Yes. In Butt and UP 1725 ACAT decided that proxies do count towards the making of a quorum.

Section 3.9(1) of Schedule 3 of the UT(M)A provides that

(1) A motion may be considered at a general meeting of an owners corporation with 3 or more members only if there is present—

(a) a quorum (a standard quorum) made up by people entitled to vote (on the motion) in relation to not less than ½ the total number of units; or

(b) a quorum (a reduced quorum) made up under subsection (2).

The issue is to determine what “people entitled to vote (on the motion) in relation to not less than ½ the total number of units” means.

ACAT decided that the use of the words “in relation to” leads to the conclusion that the provision means not the people physically present but the number of entitlements to vote that are present. Therefore proxies (ie entitlements to vote) do count towards the quorum.

ACAT concluded this interpretation is reinforced because “Paragraph 3.31.(4) specifically provides in relation to absentee votes that such votes do not count “for the purposes of making up a quorum” If the same approach was intended to be taken in relation to proxies, similar legislative provision would have been made.”

Can you give your proxy to someone who is not a member of your owners corporation?

Yes you can.  

In the case of Anne K Brown and The Owners of Units Plan 2737, ACAT concluded that because Sub-section 115(3) (now Schedule 3 3.26 of the Unit Titles (Management) Act ) excludes only two types of person (the strata manager or a service contractor) from being appointed a proxy, it therefore allows anyone else to hold a proxy.

Can an owners corporation exclude certain people from accepting proxies?

No.

ACAT concluded in Anne K Brown and The Owners of Units Plan 2737 that an owners corporation’s power to approve the proxy form (Schedule 3 3.26 of the Unit Titles (Management) Act does not include a power to change the Act.  So as the Act only prohibits the strata manager or a service contractor from being appointed a proxy, an owners corporation can go no further than that. 

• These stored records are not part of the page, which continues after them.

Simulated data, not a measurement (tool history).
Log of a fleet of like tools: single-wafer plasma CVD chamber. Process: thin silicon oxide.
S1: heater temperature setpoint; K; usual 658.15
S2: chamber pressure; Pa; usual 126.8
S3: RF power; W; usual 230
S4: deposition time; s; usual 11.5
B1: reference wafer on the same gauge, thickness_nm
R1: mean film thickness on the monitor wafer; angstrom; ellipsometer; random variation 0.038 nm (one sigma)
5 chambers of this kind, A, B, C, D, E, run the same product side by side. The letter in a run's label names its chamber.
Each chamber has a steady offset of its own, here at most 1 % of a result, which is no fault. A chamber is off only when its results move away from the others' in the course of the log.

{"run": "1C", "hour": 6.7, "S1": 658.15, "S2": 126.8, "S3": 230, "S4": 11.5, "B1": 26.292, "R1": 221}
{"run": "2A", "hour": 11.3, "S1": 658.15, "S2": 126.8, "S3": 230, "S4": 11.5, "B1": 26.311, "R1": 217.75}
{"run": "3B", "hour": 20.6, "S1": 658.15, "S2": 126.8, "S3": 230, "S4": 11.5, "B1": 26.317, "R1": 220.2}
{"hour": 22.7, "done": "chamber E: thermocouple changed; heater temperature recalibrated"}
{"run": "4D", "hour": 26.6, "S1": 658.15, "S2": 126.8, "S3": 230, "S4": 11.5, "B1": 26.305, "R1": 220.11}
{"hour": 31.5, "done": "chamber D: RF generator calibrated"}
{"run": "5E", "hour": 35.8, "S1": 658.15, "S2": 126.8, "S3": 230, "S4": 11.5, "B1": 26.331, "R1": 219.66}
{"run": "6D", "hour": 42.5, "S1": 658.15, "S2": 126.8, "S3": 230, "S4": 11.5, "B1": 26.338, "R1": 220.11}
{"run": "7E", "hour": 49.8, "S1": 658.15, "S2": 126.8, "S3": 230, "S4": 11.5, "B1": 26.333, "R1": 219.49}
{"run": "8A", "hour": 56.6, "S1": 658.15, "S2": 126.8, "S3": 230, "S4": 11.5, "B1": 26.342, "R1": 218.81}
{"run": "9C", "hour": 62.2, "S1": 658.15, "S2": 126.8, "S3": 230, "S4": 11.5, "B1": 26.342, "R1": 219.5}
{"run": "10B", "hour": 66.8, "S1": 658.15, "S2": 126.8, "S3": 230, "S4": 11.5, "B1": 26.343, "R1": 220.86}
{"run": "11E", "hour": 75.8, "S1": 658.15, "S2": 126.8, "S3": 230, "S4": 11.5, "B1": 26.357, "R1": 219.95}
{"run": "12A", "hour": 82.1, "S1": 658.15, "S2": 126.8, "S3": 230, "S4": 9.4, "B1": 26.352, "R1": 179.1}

Can an owners corporation stop proxies from voting on certain motions at AGMs?

No.

ACAT concluded in Anne K Brown and The Owners of Units Plan 2737 that an owner may in writing place restrictions on what motions and how their proxy holder may vote but that, as the Act does not limit what motions a proxy may vote on, an owners corporation cannot change the Act or the scope of the proxy given by the owner.

Is an absentee vote handed to the Chair as an owner leaves an annual general meeting or special general meeting a valid vote?

No

In Green and the Owners of Units Plan 199, ACAT found that an absentee vote has to be registered before the start of the meeting.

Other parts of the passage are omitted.